Maybe one of the scariest things about dietary restrictions, for me anyhow, was the feeling of…restriction. I love food and I love to cook and I love trying new things, but dairy and eggs are backbones of so many dishes and so many cuisines. Find a dozen French recipes that don’t use butter or cream. See?! I am also, or was, a cheese junkie. Even before gluten was a real no-no and I was doing the no carb thing for vanity’s sake, I would still cheat whenever an interesting recipe called for bread or pasta. I didn’t want to deny myself the experience of trying something new or something potentially delicious and life-changing. My vanity wasn’t motivation enough.

But no more! Through marriage I adopted legitimate restrictions and they are truly a blessing. They hold me accountable and I am motivated because I love my husband a great deal. He also loves food and loves to cook and loves trying new things. Therefore, I find ways to cook the things we love and experience new things together in a way that will not harm him.

Another blessing is the way the restrictions propel me to explore techniques and ingredients. Since we can’t have the cheese and the cream and the bread, I attempt to compensate by using really delicious meats and vegetables, which led me to this lamb tagine.
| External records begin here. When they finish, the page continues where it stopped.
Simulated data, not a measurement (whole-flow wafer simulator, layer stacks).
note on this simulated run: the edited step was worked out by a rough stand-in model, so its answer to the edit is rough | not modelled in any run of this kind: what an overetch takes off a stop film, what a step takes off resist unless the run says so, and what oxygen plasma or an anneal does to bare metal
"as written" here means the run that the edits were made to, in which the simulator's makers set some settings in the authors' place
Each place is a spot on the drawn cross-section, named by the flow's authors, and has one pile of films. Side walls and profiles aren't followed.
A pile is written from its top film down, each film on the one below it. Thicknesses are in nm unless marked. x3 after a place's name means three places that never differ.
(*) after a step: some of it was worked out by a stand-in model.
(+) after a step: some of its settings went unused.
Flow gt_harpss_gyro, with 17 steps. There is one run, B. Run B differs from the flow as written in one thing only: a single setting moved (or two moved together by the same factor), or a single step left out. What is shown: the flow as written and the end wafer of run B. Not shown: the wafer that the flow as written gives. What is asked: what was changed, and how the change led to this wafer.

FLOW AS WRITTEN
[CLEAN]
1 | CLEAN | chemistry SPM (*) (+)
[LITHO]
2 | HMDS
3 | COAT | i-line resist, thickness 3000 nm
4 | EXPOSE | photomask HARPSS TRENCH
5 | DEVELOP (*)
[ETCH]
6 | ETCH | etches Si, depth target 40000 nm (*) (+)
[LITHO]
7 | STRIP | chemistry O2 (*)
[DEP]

I have found Indian and Moroccan cuisines to be very friendly to our lactose issues especially. If they call for milk at all, it is usually coconut milk. Earlier this week I was determined to have lamb, but didn’t have the time to slow cook it, so I decided to do a tagine with ground lamb. Most of the recipes called for lamb shoulder and stone fruits. I opted for cherries and dates. I predicted the tartness of the cherries and the caramel sweetness of the dates would go wonderfully with the lamb. Find out for yourself. 

Here’s what you’ll need:

Ras El Hanout, a Moroccan spice blend. I mixed up my own. 

1/2 tsp ground cumin

1 tsp ground ginger

1 tsp salt

1 tsp freshly ground black pepper

1/2 tsp ground cinnamon

1/2 tsp ground coriander seeds

1/2 tsp cayenne

1/2 tsp ground allspice

1/4 tsp ground cloves

Sift those together. Note that you can increase or decrease exact amounts based on personal preference. I cut back the cumin a little and added a cinnamon stick later (see below) because I wanted a sweeter and spicy dish that wasn’t dominated by cumin flavor. 

3 TBSP canola oil

2 lbs ground lamb

1 medium yellow onion, roughly chopped

1/4 cup cilantro, roughly chopped

1 cinnamon stick

2 cups water

2 cups beef stock or broth

1 cup dried cherries

1/4 cup Medjool dates, pits removed and roughly chopped

1 TBSP honey

2 TBSP toasted sesame seeds

In a large pot, preferably cast iron or enameled cast iron, heat the oil. Add the onion, cilantro, lamb, Ras El Hanout and cinnamon stick. Simmer for about 10 minutes, until the lamb is almost browned, then add water and stock. Bring to a boil, reduce heat to low and let simmer for about one hour. Stir periodically and skim off any fat that rises to the surface. After one hour, remove the cinnamon stick and add the dried fruits. Continue cooking for 15-20 minutes, until the mixture is getting quite thick. Stir in honey and remove from heat. Cover and let stand for about 5 minutes. Serve over rice or gluten-free grain of choice. Top with toasted sesame seeds.

We enjoyed a Grenache-Carignan blend from The Languedoc-Roussillon with this dish.